The increase in the working frequencies is quite significant: "older" GeForce4 Ti4200 based graphics cards with 128MB of graphics memory worked at 250MHz/444MHz (222MHz DDR), while GeForce4 MX440 based cards - at 270MHz/400MHz (200MHz DDR).
In this review we will try to find out the advantages brought about by the increased frequencies and the AGP 3.0 support.
The AGP 3.0 standard is the evolutionary development of the AGP 2.0. It's the newest, but regrettably (or, fortunately) the last generation of the AGP standard, which appeared in 1996 and has been steadily developing since then. Intel, the inventor of the AGP, put the full stop in AGP development with this last modification.

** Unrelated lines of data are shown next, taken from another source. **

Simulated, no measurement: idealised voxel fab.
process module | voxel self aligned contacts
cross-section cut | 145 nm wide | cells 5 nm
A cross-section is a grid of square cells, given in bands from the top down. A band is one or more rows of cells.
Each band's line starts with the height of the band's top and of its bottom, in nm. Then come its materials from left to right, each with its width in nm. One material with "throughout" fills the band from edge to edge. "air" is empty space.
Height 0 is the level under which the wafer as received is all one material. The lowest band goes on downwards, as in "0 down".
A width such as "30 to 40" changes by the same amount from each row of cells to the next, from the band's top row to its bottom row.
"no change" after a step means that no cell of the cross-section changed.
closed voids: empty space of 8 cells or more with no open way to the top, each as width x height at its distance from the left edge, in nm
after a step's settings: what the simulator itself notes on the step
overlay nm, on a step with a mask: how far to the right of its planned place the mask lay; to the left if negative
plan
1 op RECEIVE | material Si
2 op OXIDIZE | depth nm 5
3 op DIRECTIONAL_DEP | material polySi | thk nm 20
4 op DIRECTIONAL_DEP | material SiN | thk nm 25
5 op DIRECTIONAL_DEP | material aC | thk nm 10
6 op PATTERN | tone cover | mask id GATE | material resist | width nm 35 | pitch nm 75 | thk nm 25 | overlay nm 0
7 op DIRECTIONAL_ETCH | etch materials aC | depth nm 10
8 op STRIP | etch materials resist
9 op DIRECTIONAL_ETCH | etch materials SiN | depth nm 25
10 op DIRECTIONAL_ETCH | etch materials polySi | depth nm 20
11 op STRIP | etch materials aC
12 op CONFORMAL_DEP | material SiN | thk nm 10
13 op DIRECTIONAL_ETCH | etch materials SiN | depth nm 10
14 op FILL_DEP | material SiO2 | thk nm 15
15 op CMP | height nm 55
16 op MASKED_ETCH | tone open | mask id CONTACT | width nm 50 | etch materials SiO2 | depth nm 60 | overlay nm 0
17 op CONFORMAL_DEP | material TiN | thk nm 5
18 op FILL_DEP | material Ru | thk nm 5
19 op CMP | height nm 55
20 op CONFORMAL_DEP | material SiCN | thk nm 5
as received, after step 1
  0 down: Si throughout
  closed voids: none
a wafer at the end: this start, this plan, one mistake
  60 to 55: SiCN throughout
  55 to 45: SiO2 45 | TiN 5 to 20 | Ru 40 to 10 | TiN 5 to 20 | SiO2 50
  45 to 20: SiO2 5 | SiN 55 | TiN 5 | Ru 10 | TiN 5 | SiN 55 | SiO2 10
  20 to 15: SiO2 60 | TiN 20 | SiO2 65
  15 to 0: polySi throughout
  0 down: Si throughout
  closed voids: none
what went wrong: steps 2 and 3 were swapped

The company sees further development of high-performance data transfer buses in serial interfaces and is actively promoting the new PCI-Express standard. Judging by the mess and noise around that new standard, AGP 3.0 is going to give way to faster and perspective data buses soon, despite of all the advantages it may have.
But back to the point. What's so new and impressive about AGP 3.0?
Not delving deep into details, let's list its main differences from AGP 2.0, which are interesting from the bandwidth point of view:
The transaction is a process that includes the creation of a read or write request and the reception of the response to the request. For example, during AGP-texturing, the graphics chip wants to get data from the textures stored in the system RAM and starts bombarding the bus with data-read requests. In response, it gets the requested texture samples.
In the PIPE mode, the same channel is used for both creating and receiving requests, so the next request cannot be sent until there arrives a response to the pervious one.
In the SBA (SideBand Addressing) mode, a separate request channel is used, so the requests may be sent before receiving responses to the previous ones. It's clear that the SBA mode uses up the AGP bandwidth more effectively.
The introduction of transactions of the new type was caused by the fact that there are situations when the bandwidth is not enough and the transaction takes too long, although the AGP bus features high average bandwidth and low latency. This can result in no real trouble in common cases, for instance when working with a 3D graphics card. The worst thing that can happen: some delays of the frames output.
But the delays accompanied by low buffering may lead to data loss in devices that process streaming data, such as video-capturing cards.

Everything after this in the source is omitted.